You think you want this job. You do not want this job. And we all believe we could handle this job because all the complexity is hidden well enough and oiled by enough blood, sweat, and tears, to meet most reasonable use cases.

colejohnson66 · 4 years ago

Apple’s SSDs are like that in some systems, and they’ve gotten flack for it.

bob1029 · 4 years ago

I would absolutely love to have access to "dumb" flash from my application logic. I've got append only systems where I could be writing to disk many times faster if the controller weren't trying to be clever in anticipation of block updates.

bradfa · 4 years ago

The ECC and anything to do with multi or triple level cell flashes is quite non-trivial. You don’t want to have to think about these things if you don’t have to. But yes, better control over the flash controllers would be nice. There are alternative modes for NVMe like those specifically for key-value stores: https://nvmexpress.org/developers/nvme-command-set-specifica...

StillBored · 4 years ago

This is like the statement that if I optimize memcpy() for the number of controllers, levels of cache, and latency to each controller/cache, its possible to make it faster than both the CPU microcoded version (rep stosq/etc) and the software versions provided by the compiler/glibc/kernel/etc. Particularly if I know what the workload looks like.
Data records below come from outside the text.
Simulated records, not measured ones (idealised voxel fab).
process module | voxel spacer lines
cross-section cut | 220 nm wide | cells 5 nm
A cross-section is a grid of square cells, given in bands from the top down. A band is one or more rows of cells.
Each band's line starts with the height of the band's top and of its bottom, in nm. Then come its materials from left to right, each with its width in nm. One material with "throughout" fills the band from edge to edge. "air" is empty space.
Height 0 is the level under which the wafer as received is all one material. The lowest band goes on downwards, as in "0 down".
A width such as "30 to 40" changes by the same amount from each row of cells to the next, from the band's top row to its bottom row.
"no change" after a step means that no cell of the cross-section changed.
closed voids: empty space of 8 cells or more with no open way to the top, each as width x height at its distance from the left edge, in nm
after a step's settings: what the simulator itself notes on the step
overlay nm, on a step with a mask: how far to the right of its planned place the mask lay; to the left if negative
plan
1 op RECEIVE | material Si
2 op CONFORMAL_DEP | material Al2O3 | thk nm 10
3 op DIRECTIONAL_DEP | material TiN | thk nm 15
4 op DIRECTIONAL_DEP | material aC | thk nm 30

And it breaks down the instant you change the hardware, even in the slightest ways. Frequently the optimizations then made turn around and reduce the speed below naive methods. Modern flash+controllers are massively more complex than the old NOR flash of two decades ago. Which is why they get multiple CPUs managing them.

snek_case · 4 years ago

IMO the problem here is that even if your flash drive presents a "dumb flash" API to the OS, there can still be caching and other magic that happens underneath. You could still be in a situation where you write a block to the drive, but the drive only writes that to local RAM cache so that it can give you very fast burst write speeds. Then, if you try to read the same block, it could read that block from its local cache. The OS would assume that the block has been successfully written, but if the power goes out, you're still out of luck.

ATsch · 4 years ago

Have you had a look at ZoneFS? It exposes pretty much exactly that model to userspace: https://www.kernel.org/doc/html/latest/filesystems/zonefs.ht...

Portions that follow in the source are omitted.